Computers. A lot of gurus can be found at the intersection of computers > and surfing. Shaping machines, CAD surfboard design, e-surf forcasts, > online surfshops. None of these were in existance 30… 20… 15(???) > years ago. All have had a major impact on the mainstream.>>> Women. This isn’t a breakthrough in design but a breakthrough in the > mentality of surfing. Women have always had their place in the world of > surfing but today we see women towing into giant waves, launching airs, > etc. I consider these people to be gurus. I think the mainstream is just > beginning to recognize the effect that women have had on surfing. We’ll > begin to see things from a whole new perspective as more women become > involved with design.>>> Imagination. The guy who’s happy surfing his local break doesn’t need some > guru to usher in a new design breakthrough. It’s the people who want to > launch extended gliding airs, tow into 100’ waves, ride inside of waves > instead of on top of them. This is where the radical changes will come > from. When imagination and physical ability go beyond the capabilities of > the equipment, it’s time for a new tool. This is the full trueness of the writing! If surfing is the revolution of circle, beware that one go around and around until end is beginning, become dizzy, bite own ass and imagine new great discovery has been found. No the way. Innovation of the trueness is for sure look the circular one way but turn sideways and more than like spiral going upward to around and around. No ass bite there. No confusion were end look as beginning! GO! Women more in surfing! Teach the ancient way to save planet and bodysurf as naked. Chasing a women is true revolution around and around. Bite the women probably. A man never get grip on understanding. Chase. Save the planet with more women teach to surfing ancient way! Special ideas of the few is dangerous. Shared is better. Knowledge is the power. Better to share the ancient way of saving earth with the womens naked bodysurfers. No wetsuit. No handgun. No bookie board. No leash. All natural is the way. My wave!
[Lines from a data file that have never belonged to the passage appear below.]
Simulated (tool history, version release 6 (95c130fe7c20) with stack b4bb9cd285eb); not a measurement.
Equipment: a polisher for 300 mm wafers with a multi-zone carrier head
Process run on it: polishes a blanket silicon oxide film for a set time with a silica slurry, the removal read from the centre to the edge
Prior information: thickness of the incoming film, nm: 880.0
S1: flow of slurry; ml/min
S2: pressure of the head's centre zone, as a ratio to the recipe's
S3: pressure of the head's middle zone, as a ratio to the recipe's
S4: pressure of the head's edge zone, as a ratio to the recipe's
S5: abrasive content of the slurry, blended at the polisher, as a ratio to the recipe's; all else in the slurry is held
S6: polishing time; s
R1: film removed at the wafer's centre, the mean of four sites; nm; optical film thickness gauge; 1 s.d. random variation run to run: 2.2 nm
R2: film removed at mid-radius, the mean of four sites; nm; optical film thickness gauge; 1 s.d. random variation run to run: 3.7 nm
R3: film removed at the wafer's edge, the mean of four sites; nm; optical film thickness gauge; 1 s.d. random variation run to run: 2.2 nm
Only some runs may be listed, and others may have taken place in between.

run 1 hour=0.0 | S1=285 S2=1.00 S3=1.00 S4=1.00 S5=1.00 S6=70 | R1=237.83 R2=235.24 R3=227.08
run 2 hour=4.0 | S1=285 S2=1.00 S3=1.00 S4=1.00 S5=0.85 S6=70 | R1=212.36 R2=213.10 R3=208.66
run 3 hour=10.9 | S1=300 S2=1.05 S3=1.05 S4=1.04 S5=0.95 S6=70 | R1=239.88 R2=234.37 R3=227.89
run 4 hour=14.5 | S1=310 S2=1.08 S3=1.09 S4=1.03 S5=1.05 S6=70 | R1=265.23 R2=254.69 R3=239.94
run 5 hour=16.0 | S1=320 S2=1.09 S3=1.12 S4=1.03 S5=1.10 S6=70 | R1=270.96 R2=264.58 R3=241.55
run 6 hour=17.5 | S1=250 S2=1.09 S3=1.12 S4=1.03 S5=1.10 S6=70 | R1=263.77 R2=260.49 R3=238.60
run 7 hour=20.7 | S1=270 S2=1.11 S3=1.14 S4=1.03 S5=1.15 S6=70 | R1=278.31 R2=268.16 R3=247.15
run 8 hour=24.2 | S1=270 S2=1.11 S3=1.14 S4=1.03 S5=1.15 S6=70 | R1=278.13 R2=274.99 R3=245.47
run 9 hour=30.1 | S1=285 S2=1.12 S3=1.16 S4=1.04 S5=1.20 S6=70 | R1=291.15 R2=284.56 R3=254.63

Again I post my original query, “Where have all the gurus gone?” Part 2: Probably either to work at a steady job outside of surfing, or to the boneyard…:wink: But seriously…there needs to be leaders with vision. Someone mentioned Joel Tudor in response to Part 2 here. Suppose he decided to create/refine/whatever a 7’6" board and companion fin (s) of some design which would allow him the short thruster carve, single-fin trim, noseriding, and durability? And say he decided to take it on the WQS to see if he could quality for the WCT, and then maybe do well there (if the judging would allow)? Who is to say there couldn’t be one board design that everyone could find something to like about? It wouldn’t be catastrophic for the industry - say it was a board for 40/60 percent of the time. Someone needs to have the vision, resources, and huevos to take the steps. Right now too many would seem to be chasing dollar signs. Like the rest of us, to one degree or another.

All the changes we’ve seen, all the innovations- the change that would be the sweetest would be a change in behavior and attitude. it is hard to have a session with a crowd and not have an experience of greedy behavior or hassles around you.If surfing doesn’t make you a better person then maybe you aren’t doing it right. I see kids coming up here in santa cruz learning the worst of their elder’s ways. Eastside,westside,shortboard,longboard, boogieboard-We all love the same thing. Are surfers so blind that they think it is cool to be an asshole? I think it is more important to be a good person than a good surfer and if you are both-better still. After someone good dies in our community(Jay,Beth, Rita,Pat…)surfers talk the aloha way but seem to forget it after a few weeks. I get along with most everyone and feel funny about chanting down my “friends” but can’t we all get along.Your wave.

when someone comes up with a good dual direction type board its gonna change a lot i think, at least in performance type surfing. i always flash back on 5th and 6th grade at marina skatepark and the level of skating and imagine if someone showed up who skated like a modern day tony hawk. i guess you have to define what progression means. its not noseriding i know that, except maybe if you’re doing it in the barrel at mavs or something. maybe a noseride floater… anyway…skating had to die a death somewhat to come back in a new way. no parks and ramps meant kids had to take to the streets and developed a new way of riding, and then, new equipment. can’t see surfing dieing out soon, but its definitely gonna require a visionary athlete to demand the equipment to realize his needs.

Does anyone have any experience with the Swizzle boards that Tom Morey is now marketing? Looking at the ad in Longboarder magazine it sounds like there has been a continuation of Mr.Morey’s progressive thinking and use of new materials. I think that his history of this type of thinking and experimenting makes him a true guru in the history of surfing. Jon

If you ask me, progression in surfing is just like progression in anything else. Its in the form of a plateau. There will be flat periods where nothing really goes on. Then, all of a sudden its going to smack us in the face. I was just putting myself in the place of the very first man to stand up and ride a wave. Maybe he was sitting in his dugout canoe, coming home from a long day of fishing, and as the wave picked him up, maybe he just stood up to stretch his legs, and then it hit him “Man… This is fun”. The way I see it, we are blind to the changes that can occur… Until they do… One day, someone, maybe one of you, is going to be hit by a new realization, and it is going to yet again change the way things are.